Unctad tips Malawi, other son maximising remittances
The United Nations Commission for Trade and Development (Unctad) has urged developing economies, including Malawi to promote consumer protection measures to maximise the poverty-reducing power of remittances.
Unctad said in a statement among others, developing economies need to regulate transfer fees and exchange rates to reduce costs and ensure more funds reach the intended recipients as well as promote financial literacy to help consumers make informed decisions.
Unctad has also urged economies to encourage digital remittance services to provide more affordable and accessible money transfer options, enhance transparency and combat fraud to protect consumers from hidden fees and deceptive practices and develop effective dispute resolution mechanisms to provide recourse for issues like delayed transfers or discrepancies in amounts received.
Unctad Secretary-General Rebecca Grynspan said the protection of consumers in financial markets like remittances is “a matter of great importance and urgency”.
“These remittances enhance resilience, enable investment in housing and provide stability,” she said.
Unctad data show that remittances, a critical lifeline for millions of people in developing economies, reached nearly $800 billion in 2022 with approximately 80 percent of these funds, sent by migrants to their home countries, going to low and middle-income nations.
This amount, about four times greater than last year’s official development assistance from all advanced economies, highlights the potential role of remittances in poverty reduction.
Studies also show that a 10 percent increase in international remittances as a share of a country’s gross domestic product can lead to a 1.6 percent drop in poverty rates.
But high transaction costs, averaging around 6.2 percent globally, according to Unctad data, reduce their effectiveness.
On the domestic front, Malawi ’s net remittances have been on a downward spiral necessitated by declining inflows as well as those taken out of the country for other imports, Reserve Bank of Malawi data show.
The net remittances, money that remains as foreign exchange that can be used to finance imports, have since declined from about $21 million (about K36 billion) in 2019 to about $6 million (about K10.2 billion) in 2022.
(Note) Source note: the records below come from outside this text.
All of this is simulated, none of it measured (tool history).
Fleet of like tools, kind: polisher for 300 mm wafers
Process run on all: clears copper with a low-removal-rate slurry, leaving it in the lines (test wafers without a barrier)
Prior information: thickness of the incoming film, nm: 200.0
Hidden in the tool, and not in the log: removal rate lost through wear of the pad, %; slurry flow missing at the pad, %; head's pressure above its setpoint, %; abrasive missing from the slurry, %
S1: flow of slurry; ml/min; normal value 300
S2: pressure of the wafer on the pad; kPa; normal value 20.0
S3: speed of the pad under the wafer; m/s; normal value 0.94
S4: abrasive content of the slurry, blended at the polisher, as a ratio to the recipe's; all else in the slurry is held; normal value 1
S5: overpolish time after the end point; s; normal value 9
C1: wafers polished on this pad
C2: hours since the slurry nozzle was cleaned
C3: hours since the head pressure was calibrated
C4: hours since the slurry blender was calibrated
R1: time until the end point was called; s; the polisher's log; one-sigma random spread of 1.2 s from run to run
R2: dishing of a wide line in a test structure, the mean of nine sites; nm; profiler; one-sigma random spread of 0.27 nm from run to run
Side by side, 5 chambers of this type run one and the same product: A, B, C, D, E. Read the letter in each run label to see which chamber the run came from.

Malawi University of Business and Applied Sciences associate professor of economics Betchani Tchereni earlier observed that since people are shunning official channels when transacting, Malawi is losing a lot.
According to the International Fund for Agricultural Development, over 50 percent of remittances are sent to households in rural areas where 75 percent of the world’s poor and food-insecure live for improving their livelihoods, increasing their resilience and achieving their sustainable development goals.